Tuesday, November 10, 2015

Back to Chastity

When I last left you, my wife and I decided that she wanted me to be able to perform for her in bed, and my biggest concern was to stay in a submissive mindset while enjoying as many orgasms as I wanted. But the fact of the matter is that as we started down this path, the concerns went well beyond that. I was becoming so sexually satisfied that the spark didn't feel present as it had before. We even had a weekend getaway which included several toys and had sex three times in a row, but I was what seemed as too sexually satisfied.

I was also still feeling the insecurities of being cuckolded, as explained in my previous entry. I found myself trying to compete with my wife's past lovers by trying to be the greatest she had ever seen in bed. I was putting too much pressure on myself and that weekend was definitely not as magical as any of the ones we've ever had. To top it off, I was having trouble staying erect on our final go. This made me realize that, yet again, something had to change.

It had been a week since that episode and I was still rather drained physically, and perhaps mentally. But I was able to perform as we were in the mood to have sex for the first time since our weekend getaway. Now I won't lie, I initiated this new idea to her. But when I had gotten my wife off, I asked her if she thought I deserved to have an orgasm this time. I told her that I was ashamed of my performance that last time, and would agree to whatever she thought I deserved. As if I were reading her mind, she immediately stated that she agreed with me, and that I needed to be back on the three week chastity schedule. A sense of relief washed over me. Nothing had felt completely right between us for months. All I know is that being kept on a schedule or at least being denied during most of our sexual encounters was a familiarity that I missed in our lives. It was a very sweet moment as well, but I'm not going to deny that being told I wasn't allowed to come gave me an erection much stronger than any I've had in these past trying months.

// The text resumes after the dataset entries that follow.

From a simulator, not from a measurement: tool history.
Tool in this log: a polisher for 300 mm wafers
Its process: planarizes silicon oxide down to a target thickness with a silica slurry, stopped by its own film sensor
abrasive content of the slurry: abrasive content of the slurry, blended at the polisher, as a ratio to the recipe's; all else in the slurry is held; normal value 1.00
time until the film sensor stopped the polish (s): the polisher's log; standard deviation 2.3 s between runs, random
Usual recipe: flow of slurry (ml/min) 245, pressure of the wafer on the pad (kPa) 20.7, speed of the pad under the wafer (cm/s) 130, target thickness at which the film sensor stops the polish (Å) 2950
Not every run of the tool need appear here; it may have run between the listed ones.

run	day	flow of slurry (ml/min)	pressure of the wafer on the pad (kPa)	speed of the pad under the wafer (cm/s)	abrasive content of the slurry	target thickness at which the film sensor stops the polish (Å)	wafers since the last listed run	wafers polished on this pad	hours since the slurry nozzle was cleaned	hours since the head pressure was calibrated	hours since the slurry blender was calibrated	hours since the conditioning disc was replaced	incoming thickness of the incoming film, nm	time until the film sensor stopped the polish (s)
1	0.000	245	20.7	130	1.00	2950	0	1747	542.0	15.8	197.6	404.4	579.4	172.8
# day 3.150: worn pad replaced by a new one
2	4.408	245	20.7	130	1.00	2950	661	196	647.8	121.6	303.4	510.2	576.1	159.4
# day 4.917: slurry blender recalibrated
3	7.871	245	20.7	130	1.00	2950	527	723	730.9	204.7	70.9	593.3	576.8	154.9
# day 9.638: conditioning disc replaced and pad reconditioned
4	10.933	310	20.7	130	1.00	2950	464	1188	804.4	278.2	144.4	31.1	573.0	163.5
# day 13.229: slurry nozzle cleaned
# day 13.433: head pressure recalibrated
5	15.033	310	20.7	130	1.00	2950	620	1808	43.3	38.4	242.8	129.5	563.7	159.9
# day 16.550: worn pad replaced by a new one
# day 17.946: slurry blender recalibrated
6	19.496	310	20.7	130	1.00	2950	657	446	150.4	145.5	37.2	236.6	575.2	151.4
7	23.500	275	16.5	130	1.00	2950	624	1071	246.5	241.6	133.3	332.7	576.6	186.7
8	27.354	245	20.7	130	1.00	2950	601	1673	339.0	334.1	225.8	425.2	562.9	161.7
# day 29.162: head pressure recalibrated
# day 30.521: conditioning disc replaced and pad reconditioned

It has been about a month since then and, even though I've always known through years of experience about the benefits of chastity, I'm surprised at how much better things feel between us. And also that this is less a kinky feeling and more of a life changer. I'm not caged but rather on the honor system. The devices seemed to have had an effect on my erections during long term wear as well as my sensitivity. Since my wife wants regular intercourse with me now, I am learning to have stamina in a denied state rather than my past problem of keeping a submissive demeanor while being drained. But I assure you this is a much better challenge to take on. The devices are used only for punishment now. She has me wearing panties again, and we even use cuckold talk in the bedroom. We are still not back to the point of going through with it again and perhaps never will be. But I wouldn't freak out, and would even find it a turn on, if she wanted to.

I feel like this blog has actually reached a happy ending of sorts. As you can see, I haven't been much for blogging this year. I do hope to experience some great things that would warrant an update, but who knows? I'll always be around one way or another, whether it's reading my favorite blogs or just having something flood my horny mind and compel me to write. So I guess I'll see you then!

Thursday, September 24, 2015

New Beginnings

Where have I been? Funny you should ask. That is, if I haven't completely killed off the rest of my readership. Well, there were some changes. And by the way, that previous post? No, my wife didn't become a Queen of Spades. Looking back from my perspective now, that post seems quite ridiculous. Anyway, things transpired in my life and my marriage and not in the best way. I guess I'll just get to it.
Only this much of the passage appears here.